I was on the receiving end of a blast email from entrepeneur and Iron Yard investor John Saddington encouraging the list to blog. I had been inspired by John before when I first began at the Iron Yard in June and he encouraged the cohort to write. I adopted this Bull City Dave moniker and decided I’d be bold and transfer the old blog here, despite the obvious risks. As the summer went on, I found it difficult to reconcile being authentic and writing regularly. It was a rough summer, for a lot of reasons, some of which I could have attempted to write about publicly and others that just would not have been appropriate to write about. Heck, I received some secondhand feedback that my tone in job interviews and networking schmooze events would trend negative just long enough to counter the enthusiasm and positivity I might have initially projected. Or, I speculate, these people actually looked me up later and read some of what I’ve written, and that’s what countered what I truly believe were, overall, far more positive self-presentations than I’ve been capable of in the past. Whatever the exact truth is, I’m well-aware that authenticity is a big risk. My theory is that my mixed success in attracting people is a combination of my own difficulties projecting a greater degree of self-confidence and other people’s problem exposing their own vulnerability. How dare I say what I really think about topic X when they’ve been taught to and religiously practiced avoiding such topics in professional. I’ll try to be clear that I’m not referring to topics that should be taboo in professional informational interviews–politics, sex, religion, etc. I’m referring to topics such as what truly interests you in your career and what’s sucked the life out of you. And I don’t mean being insulting or disrespectful when touching on negatives. I’m unfulfilled when I am desparate to build and create things, and I’m left watching the work outsourced and having to be the one to assign out that work and later correct it. Anyway, I’m rambling, which I’m going to do if I take up writing again. This was meant to be an introduction.

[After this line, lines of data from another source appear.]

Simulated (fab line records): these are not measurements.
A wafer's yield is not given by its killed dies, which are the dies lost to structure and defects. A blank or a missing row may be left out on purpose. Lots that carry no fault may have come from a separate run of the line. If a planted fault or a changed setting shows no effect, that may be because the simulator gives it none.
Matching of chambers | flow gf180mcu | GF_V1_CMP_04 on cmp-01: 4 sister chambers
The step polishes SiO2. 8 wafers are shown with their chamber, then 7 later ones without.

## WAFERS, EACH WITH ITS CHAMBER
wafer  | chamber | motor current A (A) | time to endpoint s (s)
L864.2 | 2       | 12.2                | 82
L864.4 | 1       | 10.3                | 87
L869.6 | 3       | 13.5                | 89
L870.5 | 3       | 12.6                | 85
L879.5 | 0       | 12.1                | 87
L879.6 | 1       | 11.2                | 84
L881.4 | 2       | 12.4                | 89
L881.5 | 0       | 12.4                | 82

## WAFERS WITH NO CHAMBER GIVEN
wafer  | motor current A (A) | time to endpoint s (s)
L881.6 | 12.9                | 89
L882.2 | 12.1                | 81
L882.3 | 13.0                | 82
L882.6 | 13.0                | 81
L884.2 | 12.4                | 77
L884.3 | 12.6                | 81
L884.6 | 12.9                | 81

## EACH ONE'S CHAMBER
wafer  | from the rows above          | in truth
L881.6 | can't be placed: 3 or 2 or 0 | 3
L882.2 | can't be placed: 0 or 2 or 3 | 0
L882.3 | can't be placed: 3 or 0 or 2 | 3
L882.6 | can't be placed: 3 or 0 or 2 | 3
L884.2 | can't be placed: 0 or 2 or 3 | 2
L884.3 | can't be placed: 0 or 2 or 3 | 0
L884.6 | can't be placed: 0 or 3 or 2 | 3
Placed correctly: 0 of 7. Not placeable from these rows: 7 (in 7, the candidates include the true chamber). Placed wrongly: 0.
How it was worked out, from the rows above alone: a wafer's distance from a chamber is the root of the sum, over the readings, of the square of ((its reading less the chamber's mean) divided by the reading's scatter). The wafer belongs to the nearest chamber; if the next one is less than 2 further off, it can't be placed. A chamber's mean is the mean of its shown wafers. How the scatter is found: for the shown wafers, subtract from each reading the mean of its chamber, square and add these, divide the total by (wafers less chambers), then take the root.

I’m using, for the first time, John’s Desk app for O.S X, which I was relucutant to pony up the $30 for, and there’s no trial version, but, after reading his post today, I recalled how anxious I was to try this a few months back and that I do trust that I’ll enjoy the experience of writing. And I really do. Apple did give a Best App of 2014 award. Writing within the bloated WordPress website can add stress to the writing process. Desk is crisp and clean, and I feel like a writer. (Not that I am; and I ought to stop saying things like that.)
Anyway, it’s 4:14 in the afternoon on a day off, and I am overwhelmed with the number of things I want to accomplish. One of those things was getting some blogging in, and I’ve done that now, though I haven’t gotten to any actual content.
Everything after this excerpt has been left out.